"The Grand Budapest Hotel" is a funny film. Not in the LOL sense, but more in the way of a smile of acknowledgment from time to time at the absurdities of the plot. It's like an old Looney Tunes cartoon. Watch out for that cliff that you're just about to fall off of!
Ralph Fiennes is Monsieur Gustave H., the quintessential concierge at this lavish European hostelry. He is imperious with his staff, obsequious to his guests, and enticing to his cohort of elderly widows who come to him repeatedly for the wooing and the sex. Not surprisingly, many of them leave him chunks of their estates in gratitude for his unwavering charm and meticulous attention.
Among these is the extraordinarily wealthy Madame D., played by Tilda Swinton in some of the most ghastly makeup since Dorian Gray.
She is virtually unrecognizable in her mountainous white hairdo and glassy eyes. She instigates the film's action, however, by dying and leaving Gustave a priceless painting.
When Madame D.'s son, Dmitri Desgoffe-und-Taxis (Adrien Brody, looking like Salvador Dali in a threatening black mustache), refuses to acknowledge the bequest, Gustave is reduced to stealing it off the wall from the family mansion.
Gustave is aided in this, and all the farcical adventures that follow, by his ardent apostle, Zero (Tony Revelori). You can recognize him by his tight purple uniform and by the fact that the words LOBBY BOY are embroidered in large gold letters on his cap.
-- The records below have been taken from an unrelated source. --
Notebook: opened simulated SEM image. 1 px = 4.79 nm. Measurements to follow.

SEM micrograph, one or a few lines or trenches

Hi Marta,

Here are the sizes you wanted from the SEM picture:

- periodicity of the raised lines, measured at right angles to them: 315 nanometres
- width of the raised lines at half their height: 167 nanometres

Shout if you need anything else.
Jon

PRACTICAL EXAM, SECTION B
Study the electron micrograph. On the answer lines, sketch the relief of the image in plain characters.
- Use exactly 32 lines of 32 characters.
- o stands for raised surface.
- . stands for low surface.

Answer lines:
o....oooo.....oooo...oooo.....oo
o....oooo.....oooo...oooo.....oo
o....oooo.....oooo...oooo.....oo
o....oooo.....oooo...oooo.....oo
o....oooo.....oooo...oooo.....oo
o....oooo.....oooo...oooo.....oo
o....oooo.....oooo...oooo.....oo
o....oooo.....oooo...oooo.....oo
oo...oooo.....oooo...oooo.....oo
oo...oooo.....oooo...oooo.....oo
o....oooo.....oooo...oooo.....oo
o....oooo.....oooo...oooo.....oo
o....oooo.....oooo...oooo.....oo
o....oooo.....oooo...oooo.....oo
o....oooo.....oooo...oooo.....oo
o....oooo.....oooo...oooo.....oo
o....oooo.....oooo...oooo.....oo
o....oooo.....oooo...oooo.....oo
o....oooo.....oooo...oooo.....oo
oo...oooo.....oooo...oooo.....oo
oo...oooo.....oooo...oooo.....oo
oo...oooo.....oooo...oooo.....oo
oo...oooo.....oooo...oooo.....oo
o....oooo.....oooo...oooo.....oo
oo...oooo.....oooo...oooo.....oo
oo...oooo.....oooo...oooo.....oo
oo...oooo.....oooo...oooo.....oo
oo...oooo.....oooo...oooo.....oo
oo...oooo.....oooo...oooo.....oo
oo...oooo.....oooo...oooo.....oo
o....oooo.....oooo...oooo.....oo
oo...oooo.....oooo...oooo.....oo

For some inexplicable reason, the authorities decide Madame D. died under mysterious circumstances and that Gustave is her murderer. So, with the devoted Zero at his heels, Gustave leaves the hotel and begins a series of adventures that are nearly impossible to follow because they appear to be carefully calibrated non-sequiturs.
But not to worry. Even though the film sweeps back and forth between the 1930s and 1968, the abiding mood remains constant: a quirky romantic nostalgia for the decades between the wars. A mood that is only enhanced by the rich photography of the landscapes and the colorful houses and narrow cobblestone streets of the fictitious Republic of Zubrowka.
In a short expository film online, the story is told of the search throughout Eastern Europe for just the right hotel to represent the Grand Budapest. There were many lush hotels and castles in Germany, where the film was shot, but in the end the designers chose an empty department store that they refurbished and furnished from scratch. They constructed the rather seedy "modern" version of the hotel as it looked in 1968 and proceeded to shoot the end of the film first. Then they tore down that set and constructed the elegant lobby of the earlier years, replete with bright red carpets, gleaming woods, and spectacular chandeliers.
Wes Anderson, who directed, produced, and wrote the story and screenplay, acknowledges that the film was partially inspired by the works of the Austrian novelist, playwright, and biographer Stefan Zweig, most notably his novels "Beware of Pity" and "The Post Office Girl."
For me, however, the most delightful elements in the film are the cameos by Anderson's informal "repertory company" of friends. They pop up unexpectedly for brief moments, sometimes speak only a line or two, and disappear. In addition to Fiennes, Brody, and Swinton, they include Jude Law, Jeff Goldblum, Harvey Keitel, Willem Dafoe, Tom Wilkinson, Edward Norton, Jason Schwartzman, Owen Wilson, Bob Balaban, F. Murray Abraham, and Bill Murray. All of them have appeared in two or more of Anderson's films, and Murray has appeared in all of them.
At any rate, in making this film they all look like they're having a hell of a lot of fun. As Swinton has described it, "It was one huge rambling house party."
"The Grand Budapest Hotel" opened on March 7.